Thursday, April 09, 2009

Judge dismisses Stevens' conviction

U.S. District Court Judge Emmett Sullivan dismissed the conviction of former Alaska Senator Ted Stevens (R) noting, "In nearly 25 years on the bench, I've never seen anything approaching the mishandling and misconduct that I've seen in this case." the stunning and public rebuke was made against prosecutors in the Justice Department's Public Integrity Unit (yes, you read that right). Judge Sullivan has appointed a special prosecutor to investigate the handling of the Steven's case because he thinks the matter too important and too egregious to be left to an internal investigation.

Key evidence and procedural missteps doomed the prosecution team.
Judge Sullivan repeatedly scolded prosecutors for their behavior during trial. After the verdict, an FBI whistleblower accused the team of misconduct and Sullivan held prosecutors in contempt for ignoring a court order.

The prosecution team was replaced and, last week, the new team acknowledged that key evidence was withheld. That included notes from an interview with the government's star witness, contractor Bill Allen.

On the witness stand, Allen said a mutual friend told him not to expect payment for Stevens' home renovations because the senator only wanted the bill to cover himself. It was damaging testimony that made Stevens look like a scheming politician trying to conceal his freebies.

But in the previously undisclosed meeting with prosecutors, Allen had no recollection of such a discussion. And he valued the renovation work at far less than what prosecutors alleged at the trial.


Because the investigation and trial took place on the George W. Bush watch, the Obama Administration supporters and lefty blogger will say it is another example of Bush ineptitude, but keep in mind two things:

1. Most Public Intergrity Unit prosecutors are career civil servants (the top people are usually appointed but the day to day lawyers are usually careerists.)
2. The prosecutors misbehavior led to a conviction. It is not like they threw the case to save a Republican, they convicted the guy through cheating.

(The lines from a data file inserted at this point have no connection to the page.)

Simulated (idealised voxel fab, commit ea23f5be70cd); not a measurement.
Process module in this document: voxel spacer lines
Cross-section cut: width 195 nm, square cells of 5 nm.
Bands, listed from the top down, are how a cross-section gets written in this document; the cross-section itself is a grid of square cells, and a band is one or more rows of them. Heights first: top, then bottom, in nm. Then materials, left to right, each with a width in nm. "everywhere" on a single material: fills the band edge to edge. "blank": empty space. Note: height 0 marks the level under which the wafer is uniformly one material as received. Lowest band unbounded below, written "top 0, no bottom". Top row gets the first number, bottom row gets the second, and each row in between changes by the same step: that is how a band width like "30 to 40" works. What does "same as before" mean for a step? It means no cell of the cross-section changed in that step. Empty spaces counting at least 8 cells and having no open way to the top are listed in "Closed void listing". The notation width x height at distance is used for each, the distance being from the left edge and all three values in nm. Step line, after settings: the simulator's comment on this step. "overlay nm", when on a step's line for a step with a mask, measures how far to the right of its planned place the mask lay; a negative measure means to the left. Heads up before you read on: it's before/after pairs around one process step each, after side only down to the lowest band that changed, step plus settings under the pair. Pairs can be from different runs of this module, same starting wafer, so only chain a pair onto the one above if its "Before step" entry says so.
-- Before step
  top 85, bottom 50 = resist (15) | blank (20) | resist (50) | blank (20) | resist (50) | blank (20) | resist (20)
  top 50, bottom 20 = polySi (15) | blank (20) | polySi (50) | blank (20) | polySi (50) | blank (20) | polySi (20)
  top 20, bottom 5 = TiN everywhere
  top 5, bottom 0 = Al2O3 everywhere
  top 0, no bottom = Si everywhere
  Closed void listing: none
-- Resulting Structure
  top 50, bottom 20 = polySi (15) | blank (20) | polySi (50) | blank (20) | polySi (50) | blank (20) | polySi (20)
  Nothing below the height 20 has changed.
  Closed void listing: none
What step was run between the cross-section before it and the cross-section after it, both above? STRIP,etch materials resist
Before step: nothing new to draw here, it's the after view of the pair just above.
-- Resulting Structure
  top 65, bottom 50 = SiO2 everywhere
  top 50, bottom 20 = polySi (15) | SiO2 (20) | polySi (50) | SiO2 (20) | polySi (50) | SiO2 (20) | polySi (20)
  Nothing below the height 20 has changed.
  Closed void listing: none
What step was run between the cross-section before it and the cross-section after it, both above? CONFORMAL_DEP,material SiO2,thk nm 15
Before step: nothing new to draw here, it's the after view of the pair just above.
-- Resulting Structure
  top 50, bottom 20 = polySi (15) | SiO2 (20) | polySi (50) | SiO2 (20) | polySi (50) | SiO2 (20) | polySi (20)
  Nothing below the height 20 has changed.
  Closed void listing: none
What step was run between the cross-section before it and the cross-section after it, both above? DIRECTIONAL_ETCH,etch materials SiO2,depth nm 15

What Judge Sullivan did was absolutely right. Stevens' defense team had an absolute right to see all the evidence, particuarly exculpatory evidence. The prosecutors didn't do it and the result is that the conviction had to be overturned. That is not to say that Stevens isn't guilty of something and he clearly failed to obey the Senate's own rules. But the rule of law must control and it didn't here.